Short of fitting a water softener somewhere in your water supply mains, I can't think of any useful way to soften water. And, as also recommended by your (and probably our) goverment (not that I trust government one bit, but this is scientifically sound advice), softening your drinking water supply is probably not a particularly healthy choice -- you DO need those minerals in your drinking water. In that case you'd need two separate water supplies, one for household use and one for drinking. Or put a water softener on, or just before, selected taps only.
Not a reasonable solution, I would say.
What you could, at least in theory, do, is add water softeners to your shaving water. There are many chemicals to choose from (etidronic acid, pentetic acid, EDTA, to name a few), but those are generally not available to the general public. One exception would be the stuff you can buy to add to your laundry detergent to keep the heating element of your washing machine from scaling up; sold under the Calgon (ever wondered where that name came from ?) brand over here. I haven't looked closely at the ingredients, but I'm not sure I would want to put that in my shaving water.
That leaves either using bottled, boiled, or distilled water, or using a shaving soap with enough scavengers to counteract the effects of your hard water.

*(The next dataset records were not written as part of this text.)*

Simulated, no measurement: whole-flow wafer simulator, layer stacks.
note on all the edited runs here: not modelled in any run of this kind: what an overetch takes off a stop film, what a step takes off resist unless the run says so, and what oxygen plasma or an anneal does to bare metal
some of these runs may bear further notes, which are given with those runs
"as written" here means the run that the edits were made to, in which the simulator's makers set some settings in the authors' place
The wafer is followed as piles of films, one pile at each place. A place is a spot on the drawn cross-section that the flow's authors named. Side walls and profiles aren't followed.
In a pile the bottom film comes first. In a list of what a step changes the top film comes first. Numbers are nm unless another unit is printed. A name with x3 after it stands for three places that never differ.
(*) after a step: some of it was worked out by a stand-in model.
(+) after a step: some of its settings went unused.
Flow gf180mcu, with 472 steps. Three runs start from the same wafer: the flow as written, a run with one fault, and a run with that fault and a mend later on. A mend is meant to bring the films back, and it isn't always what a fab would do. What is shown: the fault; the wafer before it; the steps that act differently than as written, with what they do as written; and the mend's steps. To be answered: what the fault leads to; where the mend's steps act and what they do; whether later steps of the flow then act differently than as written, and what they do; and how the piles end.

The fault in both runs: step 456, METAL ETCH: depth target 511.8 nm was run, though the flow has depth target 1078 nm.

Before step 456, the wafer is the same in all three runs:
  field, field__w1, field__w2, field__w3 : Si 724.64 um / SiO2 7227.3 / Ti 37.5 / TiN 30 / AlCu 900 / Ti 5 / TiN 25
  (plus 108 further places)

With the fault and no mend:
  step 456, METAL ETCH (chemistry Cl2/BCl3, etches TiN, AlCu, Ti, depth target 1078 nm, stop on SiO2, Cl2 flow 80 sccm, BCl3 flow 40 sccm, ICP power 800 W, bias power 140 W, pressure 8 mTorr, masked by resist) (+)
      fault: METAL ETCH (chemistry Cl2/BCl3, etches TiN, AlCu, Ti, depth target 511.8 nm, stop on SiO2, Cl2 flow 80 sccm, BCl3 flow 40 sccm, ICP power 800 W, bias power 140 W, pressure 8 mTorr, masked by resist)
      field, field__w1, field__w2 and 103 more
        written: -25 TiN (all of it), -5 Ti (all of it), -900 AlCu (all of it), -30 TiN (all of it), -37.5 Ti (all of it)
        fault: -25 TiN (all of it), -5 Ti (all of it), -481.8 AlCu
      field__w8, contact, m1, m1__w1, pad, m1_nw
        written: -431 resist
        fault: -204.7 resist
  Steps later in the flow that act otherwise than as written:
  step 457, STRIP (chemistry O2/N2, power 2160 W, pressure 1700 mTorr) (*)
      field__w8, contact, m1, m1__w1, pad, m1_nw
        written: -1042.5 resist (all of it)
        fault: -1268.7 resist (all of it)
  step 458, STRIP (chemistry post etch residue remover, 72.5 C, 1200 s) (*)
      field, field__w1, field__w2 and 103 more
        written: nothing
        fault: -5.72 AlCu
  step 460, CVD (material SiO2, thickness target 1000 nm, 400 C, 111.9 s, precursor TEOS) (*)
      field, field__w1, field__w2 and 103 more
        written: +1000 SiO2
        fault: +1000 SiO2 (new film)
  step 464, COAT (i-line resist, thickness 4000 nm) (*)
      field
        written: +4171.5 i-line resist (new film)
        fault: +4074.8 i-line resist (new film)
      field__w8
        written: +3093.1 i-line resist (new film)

Note that boiling water for a few minutes deposits most of the calcium and magnesium salts in the water on the surface of the boiling vessel, making the water a lot softer too (this is why tea kettles develop scale also; this can be controlled with these wire mesh contraptions you can put in your tea kettle -- for some reason, most of the scale then deposits on this contraption rather than on the inside of the kettle.
I would recommend finding a soap with enough 'water softeners' built in, and changing to boiled (tap) water if that doesn't help.